After your tenants move out and you need to prepare the unit for your next ones, you may discover some issues left behind. The problem is that it can be difficult to tell the difference between wear and tear and actual damage. Knowing the difference between the two of these is key, particularly because you can use their security deposit to cover the costs of repairing the damage.
Wear and Tear Versus Damage
Normal and expected wear and tear includes faded paint, minor holes in the wall from thumbtacks or nails, minor scratches in the wood floor, and small dents in the wall from doorknobs. Actual damage that tenants have caused includes unauthorized paint jobs, major holes in the walls, stained or burned flooring, and broken doors.
The security deposit that you get from a tenant should be used for damage that is out of the ordinary, not for regular wear and tear. Likewise, if there are certain services you do when a tenant moves out, whether or not there is damage, then you cannot use the security deposit to cover it, even if there is damage.
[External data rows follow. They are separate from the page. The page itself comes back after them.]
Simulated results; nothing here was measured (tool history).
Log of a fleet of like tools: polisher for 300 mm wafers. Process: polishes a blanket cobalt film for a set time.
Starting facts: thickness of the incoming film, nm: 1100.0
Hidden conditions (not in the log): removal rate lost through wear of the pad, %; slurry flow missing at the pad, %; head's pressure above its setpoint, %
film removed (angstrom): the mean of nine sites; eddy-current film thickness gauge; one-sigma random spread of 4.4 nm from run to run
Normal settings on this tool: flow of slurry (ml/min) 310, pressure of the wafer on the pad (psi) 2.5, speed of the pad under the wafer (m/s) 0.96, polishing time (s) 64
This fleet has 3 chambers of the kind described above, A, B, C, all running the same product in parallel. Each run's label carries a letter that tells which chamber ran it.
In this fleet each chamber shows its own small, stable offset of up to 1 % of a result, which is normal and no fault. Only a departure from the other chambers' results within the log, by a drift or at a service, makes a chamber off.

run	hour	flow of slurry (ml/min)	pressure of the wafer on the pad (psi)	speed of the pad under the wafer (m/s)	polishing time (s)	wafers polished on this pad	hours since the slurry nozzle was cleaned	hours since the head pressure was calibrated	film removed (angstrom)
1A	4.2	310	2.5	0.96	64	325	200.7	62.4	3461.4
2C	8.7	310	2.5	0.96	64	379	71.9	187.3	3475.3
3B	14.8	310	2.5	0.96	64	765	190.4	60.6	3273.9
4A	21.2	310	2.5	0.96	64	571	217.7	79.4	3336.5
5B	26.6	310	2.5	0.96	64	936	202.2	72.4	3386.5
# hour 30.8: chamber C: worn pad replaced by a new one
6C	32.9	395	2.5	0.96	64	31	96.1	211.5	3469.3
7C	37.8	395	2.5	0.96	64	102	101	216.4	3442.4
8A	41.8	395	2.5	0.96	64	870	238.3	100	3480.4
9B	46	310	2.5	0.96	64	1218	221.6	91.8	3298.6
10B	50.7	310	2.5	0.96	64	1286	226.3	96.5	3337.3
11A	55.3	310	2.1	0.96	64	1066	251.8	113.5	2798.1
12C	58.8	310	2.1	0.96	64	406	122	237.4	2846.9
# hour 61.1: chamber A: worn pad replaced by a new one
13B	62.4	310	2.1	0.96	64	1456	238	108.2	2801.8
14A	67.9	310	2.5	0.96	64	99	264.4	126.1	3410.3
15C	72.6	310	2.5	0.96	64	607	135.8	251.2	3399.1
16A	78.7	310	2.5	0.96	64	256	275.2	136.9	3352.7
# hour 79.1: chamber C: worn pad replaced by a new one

The cost of basic cleaning, repairing, and prepping the unit for the next tenant is a cost of the business. Renters are not held accountable for this normal wear and tear on the property – it is the owner’s expense. Your state’s landlord-tenant laws will more explicitly outline what you can or cannot charge for at the end of the tenancy. Remember, tenant damages generally require extensive repair and cleaning and cost much more than general maintenance. These damages are often the result of a tenant’s abuse or negligence that is above normal wear and tear.
Generally, small holes from thumbtacks and small nails are generally considered to be wear and tear. If this is not the case, the lease should state if it is or is not allowed. If there are excessively large holes, the landlord can deduct the cost of the repair from the security deposit if the tenants do not properly repair it.
These large holes are caused by tenants in a variety of ways. Hanging pictures with large masonry nails, drilling carelessly through drywall, and improper hammering are all causes of this. There are also certain types of hardware tenants install that pull the plaster off of the walls when it is removed.
Even larger holes can be caused by roughhousing, physical arguments, or being careless with furniture. The tenant may repair these large holes, but if the repairs are done incorrectly, then it could end up being a hazard. This is especially true if they simply stuff something in the walls and then cover it, which is a fire hazard.
Both carpets and hard floors get worn down easily, and the fact that it’s dirty or worn down doesn’t mean that you can withhold a deposit from your tenants. However, if it is stained, burned, or ripped, that’s a different story. If the tenant spills something on the carpet, they are responsible for cleaning it up. If they can’t get the stain taken care of by the time they move out, then you may be able to use their deposit to cover the cost of hiring a professional to clean it. Keep in mind that (depending on your state’s laws) you can only charge the tenant for non-routine services, so if you hire someone to clean the carpets every time a tenant moves out, you wouldn’t be able to use the deposit for that cost.
If there is a massive stain in the middle of a room, or the carpet has be burned in places, or been ripped, then you would be able to use the deposit to replace the carpet completely. The same thing goes for gouges or massive water stains on a wood floor.
Stains, Burns, and Rips
Though commonly located on flooring, stains, burns, and rips can become an issue in other places, namely countertops and curtains. Countertops in particular can be home to a variety of problems. For example, if trivets are not used, then notable burn marks from hot pots and pans can show up. Cutting food directly on the surface of the countertop causes scratches that damage the surface of the countertop.
Curtains can also be damaged, especially if your tenants have pets. They can end up ripped, torn, and stained. If you don’t replace the curtains for each new tenant, then you can use the security deposit to get new curtains if your current ones are ruined.
If you don’t have a ‘no smoking’ clause in your lease, then you may end up unpleasantly surprised with the damage smoking can cause to your rental. The smoke from cigarettes can ruin walls, drapes, and ceilings, particularly if the tenant has been in there for a long time. The cigarette smell can also be incredibly difficult to get out of your drapes and carpets. If either is unsalvageable and needs to be replaced, the deposit can be used.
The nicotine and tar in cigarettes cause yellow discoloration on the ceiling. In addition to looking bad, this thirdhand smoke might cause health problems for your next tenants if it isn’t properly taken care of. Unfortunately, in order to give everything a fresh coat of paint, the walls and ceiling will need to be thoroughly cleaned first.
Tenants want to make wherever they live to feel like their own home. This decoration can come in a variety of ways, including unauthorized painting. If your tenant does end up putting unapproved paint on the walls, you are able to deduct the cost of repainting from their security deposit.